# Exercise: Titanic Database
    
The JSON file `titanic.json` contains information about 1000+ passengers that were aboard the Titanic when it sunk in 1912. It's a document database: not all entries have the same fields, since there is a lot of missing data.

In [18]:
import json
from pymongo import MongoClient

**1) Load the JSON file into a MongoDB database.**

In [19]:
client = MongoClient('localhost', 27017)
db = client.test_database
db.collection.drop()  # This clears the collection
print('db is a', type(db))
print('db.collection is a', type(db.collection))

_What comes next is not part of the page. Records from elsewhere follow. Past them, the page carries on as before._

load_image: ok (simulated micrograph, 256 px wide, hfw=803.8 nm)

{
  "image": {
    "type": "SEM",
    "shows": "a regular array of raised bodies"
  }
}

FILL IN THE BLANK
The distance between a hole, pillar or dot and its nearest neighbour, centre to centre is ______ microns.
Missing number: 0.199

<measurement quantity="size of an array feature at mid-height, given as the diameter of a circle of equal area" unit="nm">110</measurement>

db is a <class 'pymongo.database.Database'>
db.collection is a <class 'pymongo.collection.Collection'>


In [20]:
with open('titanic.json', 'r') as data_file:  # Remember to change the file path as needed
    data_json = json.load(data_file)
    db.collection.insert_many(data_json)

**2) Find out exactly how many passengers (number of documents) there are in the database.**

In [21]:
len(list(db.collection.find(
    {}
)))

1309

**3) How old was passenger "Bourke, Mr. John"? (use the fields `name` and `age`)**

In [23]:
list(db.collection.find({"name": 'Bourke, Mr. John'},{"age": 1,"_id": 0}))


[{'age': 40.0}]

**4) The field `survived` tells us whether a passenger survived (value 1) or not (value 0). Find out how many survived and how many did not (note: many have missing data).**

In [24]:
len(list(db.collection.find(
    {'survived': 1}
)))

342

In [25]:
len(list(db.collection.find(
    {'survived': 0}
)))

549

**5) Who was the oldest survivor of the Titanic?**

In [34]:
list(db.collection.aggregate([
    {'$match': {'survived': 1}},
    {'$group': {'_id': 1, 'max_survivor_age': {'$max': '$age'}}}
]))

[{'_id': 1, 'max_survivor_age': 80.0}]

In [37]:
list(db.collection.find(
    {'age': 80.0}
))

[{'_id': 631,
  'survived': 1.0,
  'name': 'Barkworth, Mr. Algernon Henry Wilson',
  'gender': 'male',
  'age': 80.0,
  'n_siblings_spouse': 0.0,
  'n_parents_children': 0.0,
  'ticket_number': '27042',
  'fare': 30.0,
  'cabin': 'A23',
  'hometown': 'Hessle, East Yorkshire, England, UK',
  'boarded_from': 'Southampton',
  'destination': 'New York, New York, US',
  'lifeboat': 'B',
  'class': 1.0}]

**6) Find the survival rate (survivors/total) for each ticket class. (use the field `class`. There were three: 1, 2, 3)**

In [51]:
surv_class1=len(list(db.collection.find({"survived": 1, "class":1})))/len(list(db.collection.find({"class":1})))
surv_class2= len(list(db.collection.find({"survived": 1, "class":2})))/len(list(db.collection.find({"class":2})))
surv_class3=len(list(db.collection.find({"survived": 1, "class":3})))/len(list(db.collection.find({"class":3})))
#adds up to 341, there is 1 person that is not assigned a class.
print(f"The survival rate for class 1 is {surv_class1}")
print(f"The survival rate for class 2 is {surv_class2}")
print(f"The survival rate for class 3 is {surv_class3}")


The survival rate for class 1 is 0.42024539877300615
The survival rate for class 2 is 0.3161764705882353
The survival rate for class 3 is 0.1671388101983003


**7) Which five passengers paid the five highest ticket prices? (use the field `fare`)**

In [56]:
list_top_fares= list(db.collection.find().sort("fare", -1).limit(5))
for passenger in list_top_fares:
        print(f"name: {passenger['name']}, fare: {passenger['fare']}")


name: Lesurer, Mr. Gustave J, fare: 512.3292
name: Ward, Miss. Anna, fare: 512.3292
name: Cardeza, Mrs. James Warburton Martinez (Charlotte Wardle Drake), fare: 512.3292
name: Cardeza, Mr. Thomas Drake Martinez, fare: 512.3292
name: Fortune, Miss. Mabel Helen, fare: 263.0